First of all, there are two types of marriage divorce ? absolute and limited. An absolute divorce, (also called a "divorce a vinculo matrimonii") is a judicial termination of a marriage based on marital misconduct, or other statutory cause arising after the marriage ceremony. As a result of an absolute divorce, both parties' status becomes single again.
The consequences of a limited divorce, in other words "divorce a mensa et thoro", or marriage separation vary from state to state. Typically, a limited divorce is commonly referred to as a marriage separation decree; the right to cohabitation is terminated but the marriage is undissolved, and the status of the parties is not altered. So decide what type of marriage divorce suits best your needs.

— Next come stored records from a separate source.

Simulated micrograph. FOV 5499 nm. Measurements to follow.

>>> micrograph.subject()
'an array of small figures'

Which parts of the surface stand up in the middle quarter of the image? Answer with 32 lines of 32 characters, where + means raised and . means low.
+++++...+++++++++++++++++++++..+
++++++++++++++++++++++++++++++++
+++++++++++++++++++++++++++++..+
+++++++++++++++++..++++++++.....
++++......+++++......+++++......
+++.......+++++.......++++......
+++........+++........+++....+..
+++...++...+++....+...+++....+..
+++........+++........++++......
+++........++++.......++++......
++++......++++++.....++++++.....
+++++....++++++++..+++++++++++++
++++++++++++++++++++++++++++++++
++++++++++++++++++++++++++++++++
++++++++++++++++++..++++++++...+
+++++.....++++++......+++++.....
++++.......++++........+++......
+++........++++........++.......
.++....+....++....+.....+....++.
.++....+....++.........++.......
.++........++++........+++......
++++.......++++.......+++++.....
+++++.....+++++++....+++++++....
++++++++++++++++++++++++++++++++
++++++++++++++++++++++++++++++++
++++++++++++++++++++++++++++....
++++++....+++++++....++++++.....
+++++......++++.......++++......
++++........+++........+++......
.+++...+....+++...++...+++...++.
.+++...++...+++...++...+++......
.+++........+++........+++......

Secondly, divorce needs time, some cases seem to last forever. So it is very important to protect yourself and have all the necessary issues, settled between you and your spouse, agreed to in writing. The best way to follow during this indefinite period of time is to issue a Marital Separation and Settlement Agreement, which will solve such issues as property and debt division, spousal support, child custody, visitation, child support, insurance coverage. An agreement typically consists of over 30 essential issues. It must be in writing, signed by husband and wife, and notarized. Some people choose to draft an agreement by themselves, but it is better to have it done by an experienced attorney. Frequently, people who draft these agreements on their own, without an attorney, neglect to divide assets, such as pension benefits or make other costly mistakes. You should evaluate the cost of the attorney against the cost of making a mistake in the agreement and determine whether you should have an attorney do the work for you. Please keep in mind that drafting a Marital Separation & Property Settlement Agreement does not mean you must get a divorce.
The next thing you should bear in mind about divorce is what way to choose for getting a marriage divorce: settlement or trial. In most states, if the case is settled, the parties generally agree that the divorce will be awarded on grounds of irreconcilable differences. Even if there is an agreement, most states have a waiting period. If the parties cannot agree on the settlement, there will be a trial.
Moreover, there is a range of professional help in a divorce. You may follow one of the ways listed below.
Mediation. The mediator is a trained neutral (usually a lawyer, mental health professional, or accountant), who helps the spouses negotiate an agreement directly between themselves, usually without built-in attorney participation. Independent attorneys advise each spouse, outside the mediation process.
"Unbundling". The spouses, together or separately, act in effect as "general contractors," handling some parts of the divorce "in propria persona," bringing in lawyers, mediators, accountants, and other professional advisors, only when needed.
Collaborative Law. A new, highly-effective process, in which each spouse hires a family lawyer committed to devising creative "win-win" agreements. Binding commitments good-faith negotiating, full disclosure, acknowledgment of the needs of the other party, protection of the children, and avoidance of court proceedings are made by all participants. Other professionals, e.g. accountants, child development specialists, appraisers, etc., are retained jointly and work as neutrals.
Conventional settlement. The traditional process, whereby each spouse selects an attorney who advises, investigates, prepares for trial, and at some point - whether early in the case, or the courthouse steps - brings the case to resolution by settlement. The process can range from amicable to highly adversarial, and can be costly or inexpensive, speedy or slow, depending on both the attorneys and the spouses.
Finally, remember that the result of a divorce will depend upon many factors, including but not limited to the skills of the lawyers, the judge; which party is more angry; what known assets and debts exist; what unknown assets and debt exist; separate property brought into the marriage; the parties' relative earnings; and the education, age, and number of children, as well as their stage of development. There are many other factors, and there are never any guarantees. In most situations, cash will be the most important asset, because most people do little financial planning for divorce.